Exhibit 3.2.1
CERTIFICATE OF INCORPORATION
OF
US GOLD HOLDINGS CORPORATION
The undersigned, a natural person (the “Sole Incorporator”), for the purpose of organizing a corporation to conduct the business and promote the purposes hereinafter stated, under the provisions and subject to the requirements of the laws of the State of Delaware hereby certifies that:
I.
The name of this corporation is US Gold Holdings Corporation.
II.
The address of the registered office of the corporation in the State of Delaware is 1209 Orange Street, City of Wilmington, County of New Castle, Delaware 19801, and the name of the registered agent of the corporation in the State of Delaware at such address is The Corporation Trust Company.
III.
The purpose of this corporation is to engage in any lawful act or activity for which a corporation may be organized under the Delaware General Corporation Law (“DGCL”).
IV.
This corporation is authorized to issue only one class of stock, to be designated as Common Stock. The total number of shares which the corporation is authorized to issue is One Thousand (1,000), each having a par value of $0.0001.
V.
The management of the business and the conduct of the affairs of the corporation shall be vested in its Board of Directors. The number of directors which shall constitute the whole Board of Directors shall be fixed by the Board of Directors in the manner provided in the Bylaws.
VI.
The Board of Directors may from time to time adopt, amend, alter, supplement, rescind or repeal any or all of the bylaws of the Corporation without any action on the part of the stockholders; provided, however, that the stockholders may adopt, amend or repeal any bylaw adopted by the Board of Directors, and no amendment or supplement to the bylaws adopted by the Board of Directors shall vary or conflict with any amendment or supplement adopted by the stockholders.
VII.
A. A director of the Corporation shall, to the fullest extent permitted by the DGCL as it now exists or as it may hereafter be amended, not be personally liable to the Corporation or its stockholders for monetary damages for breach of fiduciary duty as a director, except for liability (i) for any breach of the director’s duty of loyalty to the Corporation or its stockholders, (ii) for acts or omissions not in good faith or which involve intentional misconduct or a knowing violation of law, (iii) under Section 174 of the DGCL, or (iv) for any transaction from which the director derived any improper personal benefit. If the DGCL is amended to authorize corporate action further eliminating or limiting the personal liability of directors, then the liability of a director of the corporation shall be eliminated or limited to the fullest extent permitted by the DGCL, as so amended.

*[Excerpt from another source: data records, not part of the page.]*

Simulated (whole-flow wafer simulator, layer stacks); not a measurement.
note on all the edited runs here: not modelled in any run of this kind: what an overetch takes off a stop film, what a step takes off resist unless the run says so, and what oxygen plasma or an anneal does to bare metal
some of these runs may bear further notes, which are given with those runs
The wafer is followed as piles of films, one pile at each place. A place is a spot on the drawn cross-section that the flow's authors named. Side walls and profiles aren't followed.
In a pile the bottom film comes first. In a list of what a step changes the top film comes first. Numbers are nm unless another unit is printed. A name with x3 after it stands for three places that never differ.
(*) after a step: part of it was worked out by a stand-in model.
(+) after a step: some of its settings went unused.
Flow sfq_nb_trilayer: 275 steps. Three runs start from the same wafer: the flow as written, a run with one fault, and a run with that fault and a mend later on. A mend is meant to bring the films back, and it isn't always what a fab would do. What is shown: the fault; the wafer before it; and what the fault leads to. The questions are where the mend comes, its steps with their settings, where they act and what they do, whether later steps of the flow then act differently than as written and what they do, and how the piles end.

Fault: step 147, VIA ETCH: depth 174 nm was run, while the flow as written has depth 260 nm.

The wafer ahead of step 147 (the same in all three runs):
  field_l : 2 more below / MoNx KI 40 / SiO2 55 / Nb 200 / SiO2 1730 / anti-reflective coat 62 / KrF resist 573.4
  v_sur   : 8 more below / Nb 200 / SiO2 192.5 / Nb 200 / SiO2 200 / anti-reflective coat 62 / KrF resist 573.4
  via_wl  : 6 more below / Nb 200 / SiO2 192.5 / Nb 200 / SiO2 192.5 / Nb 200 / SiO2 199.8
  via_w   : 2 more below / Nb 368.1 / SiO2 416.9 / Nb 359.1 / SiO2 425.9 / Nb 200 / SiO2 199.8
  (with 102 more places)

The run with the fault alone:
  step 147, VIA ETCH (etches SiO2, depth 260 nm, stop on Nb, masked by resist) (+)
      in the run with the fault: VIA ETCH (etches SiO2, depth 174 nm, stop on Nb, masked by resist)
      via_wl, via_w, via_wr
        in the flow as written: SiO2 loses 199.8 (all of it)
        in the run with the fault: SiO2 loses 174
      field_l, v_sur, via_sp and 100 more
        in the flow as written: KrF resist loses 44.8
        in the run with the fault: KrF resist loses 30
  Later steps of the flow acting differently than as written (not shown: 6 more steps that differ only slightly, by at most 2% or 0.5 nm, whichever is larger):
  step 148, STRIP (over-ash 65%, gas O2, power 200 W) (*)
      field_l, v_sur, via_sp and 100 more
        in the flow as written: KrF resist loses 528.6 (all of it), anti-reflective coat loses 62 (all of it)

B. Any repeal or modification of this Article VII shall be prospective and shall not affect the rights under this Article VII in effect at the time of the alleged occurrence of any act or omission to act giving rise to liability or indemnification.
VIII.
The Corporation is authorized to indemnify its officers and directors, and may provide for advancement of the expenses of such persons, to the fullest extent provided by Section 145 of the DGCL. To the fullest extent permitted by applicable law, the Corporation is authorized to provide indemnification of (and advancement of expenses to) agents of the Corporation (and any other persons to which State law permits the Corporation to provide indemnification) through bylaw provisions, agreements with such agents or other persons, vote of stockholders or disinterested directors or otherwise, in excess of the indemnification and advancement otherwise permitted by Section 145 of the DGCL, subject only to limits created by applicable Delaware law (statutory or non-statutory), with respect to actions for breach of duty to the Corporation, its stockholders, and others.
Any amendment, repeal or modification of the foregoing provision of this Article VIII shall not adversely affect any right or protection of a director, officer, agent, or other person existing at the time of, or increase the liability of any director of the Corporation, with respect to any acts or omissions of such director, officer or agent occurring prior to, such amendment, repeal, modification or adoption.
IX.
The corporation reserves the right to amend, alter, change or repeal any provision contained in this Certificate of Incorporation, in the manner now or hereafter prescribed by statute, and all rights conferred upon the stockholders herein are granted subject to this reservation.
X.
The name and the mailing address of the Sole Incorporator is as follows:
Elizabeth Meier, Esq. |
Holme Roberts & Owen LLP
1700 Lincoln Street, Suite 4100
Denver, Colorado 80203
In Witness Whereof, this Certificate has been subscribed this 17th day of April, 2006 by the undersigned, who affirms that the statements made herein are true and correct.